A trade bloc is a type of intergovernmental agreement, often part of a regional intergovernmental organization, where regional barriers to trade are reduced or eliminated among the participating states. Trade blocs can be stand-alone agreements between several states, such as the North American Free Trade Agreement (NAFTA) or part of a regional organization, such as the European Union.
A single market is a type of trade bloc that is composed of a free trade area for goods, with common policies on product regulation, as well as freedom of movement on capital, labor, enterprise, and services. According to the principles of capitalism, a single market has many benefits. With full freedom of movement for all the factors of production between the member countries, the factors of production become more efficiently allocated, further increasing productivity. However, entering a trade bloc also strengthens ties between member parties. In so doing, member parties not only share each others' strengths but also each others' weaknesses.
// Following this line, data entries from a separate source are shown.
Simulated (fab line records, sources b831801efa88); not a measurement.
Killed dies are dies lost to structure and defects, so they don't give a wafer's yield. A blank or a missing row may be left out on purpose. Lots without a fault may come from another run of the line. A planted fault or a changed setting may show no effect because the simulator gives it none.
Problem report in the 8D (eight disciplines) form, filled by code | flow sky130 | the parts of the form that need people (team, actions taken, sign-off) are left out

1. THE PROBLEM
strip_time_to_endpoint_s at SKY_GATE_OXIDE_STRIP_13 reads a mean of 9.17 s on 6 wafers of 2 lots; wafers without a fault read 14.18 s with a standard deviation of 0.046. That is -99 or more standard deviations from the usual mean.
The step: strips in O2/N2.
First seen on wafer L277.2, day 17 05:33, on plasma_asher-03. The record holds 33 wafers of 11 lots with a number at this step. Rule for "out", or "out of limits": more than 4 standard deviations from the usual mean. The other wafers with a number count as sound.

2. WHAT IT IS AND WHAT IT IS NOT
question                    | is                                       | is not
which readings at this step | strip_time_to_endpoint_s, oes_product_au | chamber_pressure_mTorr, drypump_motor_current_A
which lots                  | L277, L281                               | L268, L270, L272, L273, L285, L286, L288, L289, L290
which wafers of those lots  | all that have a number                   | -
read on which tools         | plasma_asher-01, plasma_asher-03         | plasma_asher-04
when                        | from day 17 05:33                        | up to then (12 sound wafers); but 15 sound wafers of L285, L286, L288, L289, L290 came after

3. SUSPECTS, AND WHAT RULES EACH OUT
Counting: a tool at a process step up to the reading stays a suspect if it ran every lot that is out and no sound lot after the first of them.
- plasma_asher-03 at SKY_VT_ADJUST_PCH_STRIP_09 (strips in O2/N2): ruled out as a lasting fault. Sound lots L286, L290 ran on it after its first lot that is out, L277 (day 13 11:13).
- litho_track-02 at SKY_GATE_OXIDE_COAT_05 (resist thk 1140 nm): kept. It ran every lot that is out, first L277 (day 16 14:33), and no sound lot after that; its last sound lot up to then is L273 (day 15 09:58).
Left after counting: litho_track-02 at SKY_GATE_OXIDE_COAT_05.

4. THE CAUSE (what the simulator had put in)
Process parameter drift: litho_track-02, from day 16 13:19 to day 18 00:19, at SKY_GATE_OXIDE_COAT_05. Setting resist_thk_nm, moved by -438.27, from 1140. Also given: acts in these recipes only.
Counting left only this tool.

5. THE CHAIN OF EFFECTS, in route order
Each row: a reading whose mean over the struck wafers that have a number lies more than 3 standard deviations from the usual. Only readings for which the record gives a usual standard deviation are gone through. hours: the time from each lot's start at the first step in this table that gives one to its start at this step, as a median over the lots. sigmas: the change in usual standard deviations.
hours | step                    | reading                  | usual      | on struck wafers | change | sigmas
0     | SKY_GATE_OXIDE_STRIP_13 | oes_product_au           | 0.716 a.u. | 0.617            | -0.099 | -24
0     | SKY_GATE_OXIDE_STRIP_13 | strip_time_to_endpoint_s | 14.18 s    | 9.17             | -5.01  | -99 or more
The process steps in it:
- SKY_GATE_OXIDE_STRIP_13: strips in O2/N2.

Economist Jeffrey J. Scott argues that for a trade bloc to be successful, members must share four common traits: similar levels of per capita national income, geographic proximity, similar or compatible trading regimes, and a political commitment to regional organization. For better or for worse, trade blocs are prevalent. Since 1997, more than 50% of all world commerce was conducted under the auspices of regional trade blocs, such as NAFTA.
A common market is a first stage towards a single market, and may be limited initially to a free trade area with relatively free movement of capital and of services, but not so advanced in reduction of the rest of the trade barriers.